Turkey’s President Recep Erdogan is being denounced worldwide for arresting his chief rival in the upcoming presidential election:
Turkish police have arrested Istanbul’s mayor, Ekrem Imamoglu, in a raid on his home just days before his opposition party was expected to nominate him as its candidate for the next presidential election.
Did they search his wife’s underwear drawer?
Police also arrested one of his senior aides….
Check.
Hours after he was detained, Imamoglu, widely seen as the main threat to Erdogan for the presidency, shared a hand-written message on his X account saying that the Turkish people would give the necessary response to “lies, plots and traps” against him.
Ozgur Ozel, chairman of the mayor’s CHP party, described the arrests as “a coup attempt against our next president”.
***
Dr Dilek Kaya Imamoglu, the mayor’s wife, called his arrest “a targeted political operation aimed at eliminating Turkey’s future president”, adding: “This is a direct blow to the nation, and we will fight.”
Does this sound familiar, or what?
The arrest of Imamoglu may now prevent him from standing in elections. He had already been barred from running in the 2023 election because of a conviction for defamation after calling election officials “idiots”, but had appealed the conviction and sentence of two years in prison.
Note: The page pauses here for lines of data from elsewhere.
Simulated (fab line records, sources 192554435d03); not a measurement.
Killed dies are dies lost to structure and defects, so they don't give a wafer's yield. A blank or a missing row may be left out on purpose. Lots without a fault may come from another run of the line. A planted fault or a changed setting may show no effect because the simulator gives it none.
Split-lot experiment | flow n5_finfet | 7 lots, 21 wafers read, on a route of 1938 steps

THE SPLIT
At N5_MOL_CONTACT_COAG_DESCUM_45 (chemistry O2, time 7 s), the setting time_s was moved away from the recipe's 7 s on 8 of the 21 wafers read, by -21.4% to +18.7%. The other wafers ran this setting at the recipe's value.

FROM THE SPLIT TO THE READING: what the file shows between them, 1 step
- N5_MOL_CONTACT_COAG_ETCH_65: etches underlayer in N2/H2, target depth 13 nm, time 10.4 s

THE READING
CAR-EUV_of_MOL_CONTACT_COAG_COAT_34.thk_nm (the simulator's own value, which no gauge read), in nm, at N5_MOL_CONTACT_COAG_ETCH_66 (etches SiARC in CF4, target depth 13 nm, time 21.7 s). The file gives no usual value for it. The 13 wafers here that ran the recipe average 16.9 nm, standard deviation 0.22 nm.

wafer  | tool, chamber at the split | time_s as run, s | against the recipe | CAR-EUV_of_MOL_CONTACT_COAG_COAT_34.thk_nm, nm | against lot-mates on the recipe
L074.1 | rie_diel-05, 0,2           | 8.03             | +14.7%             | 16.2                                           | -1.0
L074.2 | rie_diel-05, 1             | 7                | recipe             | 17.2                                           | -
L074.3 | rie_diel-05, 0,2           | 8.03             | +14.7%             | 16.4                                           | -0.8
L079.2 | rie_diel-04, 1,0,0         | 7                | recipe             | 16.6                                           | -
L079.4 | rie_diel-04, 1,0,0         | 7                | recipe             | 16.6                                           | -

I assume that the charges against Imamoglu, which loosely are claimed to relate to “terrorism”–analogous, I suppose, to “insurrection”–have zero validity. But they can’t possibly be weaker than the criminal prosecutions that were brought against Donald Trump in New York and Georgia. Both were absurdities with no legal basis. And the charges against Trump were brought for the same reason–to disable the incumbent president’s chief opponent.
And yet, while reporters and politicians around the world are horrified at Erdogan’s attempted coup, they generally cheered on the Democrats’ lawfare against Donald Trump. There has still been no accounting for what was likely the worst abuse of the legal system in American history.